Fine, but he goes on to suggest that the lack of respectability of the
Quakers in their early days combined with the general working-class
status of `thou' to make this last pronoun increasingly unacceptable
to respectable middle-class speakers, thus hastening its demise. But
I personally see no justification at all for invoking the Quakers: it
seems clear that `thou' was already on the way out of standard English
by that time, so why drag in extraneous excuses? Does it really make
sense to suppose that `you' spread into working-class speech because
working-class people objected to the Quakers?

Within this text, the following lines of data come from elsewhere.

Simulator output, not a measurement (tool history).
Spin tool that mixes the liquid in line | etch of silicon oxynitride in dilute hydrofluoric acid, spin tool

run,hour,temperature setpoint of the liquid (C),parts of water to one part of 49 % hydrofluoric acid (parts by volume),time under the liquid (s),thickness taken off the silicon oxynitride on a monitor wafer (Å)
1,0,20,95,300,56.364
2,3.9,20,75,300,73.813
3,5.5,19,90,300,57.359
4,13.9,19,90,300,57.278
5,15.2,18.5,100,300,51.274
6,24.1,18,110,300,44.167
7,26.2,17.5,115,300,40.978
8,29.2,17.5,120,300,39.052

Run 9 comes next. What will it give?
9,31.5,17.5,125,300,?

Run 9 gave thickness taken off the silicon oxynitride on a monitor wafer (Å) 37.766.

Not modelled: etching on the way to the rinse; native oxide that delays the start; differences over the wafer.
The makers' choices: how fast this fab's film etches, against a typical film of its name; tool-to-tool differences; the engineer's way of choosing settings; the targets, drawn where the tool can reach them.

Michael Earl Darnell (darnell at csd.uwm.edu):
As to the argument that the Quakers led to the disuse of the T form, I
offer this quotation from the article. I reproduce so much here
because these lines also point out the pejorative quality 'thou'
seemed to have taken on.
"Numerous episodes involving the insulting sense of 'thou'
appear indrama and in historical anecdotes. Perhaps the best known is
from shakespeare's 'Twelfth Night', when Sir Tody goads Sir Andrew
into a duel telling him that whe he meets his opponent 'if thou
thou'st him some thrice, it shall not be amiss"(3.2.50-51). In the
trial of Sir Walter Raliegh in 1603, the prosecutor sought to insult
Raliegh with, "I thou thee thou traitor!" From a play around 1638, a
master berates an apprentice "How dare you thou a gentleman. **
Quakers were physically abused when, for religious reasons they
insisted on thouing everyone" The last sentence is slightly misquote
above, it actually begins "In the middle of the seventeenth century,
Quakers were. . ." the article " 'O! When Degree is Shak'd'
Sixteenth-Century anticipations of Some Modern Attitudes Toward Usage"
Joseph M. Williams p.69-101 In 'English in its Social Contexts: Essays
in Historical Socio-Linguistics. edited by Tim William Machan and
Charles T. Scott Oxford U Press, 1992
Charles Scott (CSCOTT at macc.wisc.edu) offered the same reference, and
the following comment: The business about the Quakers bears a
relationship, I think, but not in the way you describe. George Fox
was passionately concerned to maintain the NUMBER distinction between
the 2nd person pronouns thou and ye. But the Quakers seemed to have
been the ones to initiate leveling of the paradigm by extending the
objective case thee form into the subjective case, thus eliminating
thou, e.g. Thee must not do that. Ironically, the same leveling took
place in the plural paradigm when objective case you replaced
subjective case ye. That seems to have been the Quaker contribution
to the 2nd person personal pronoun development.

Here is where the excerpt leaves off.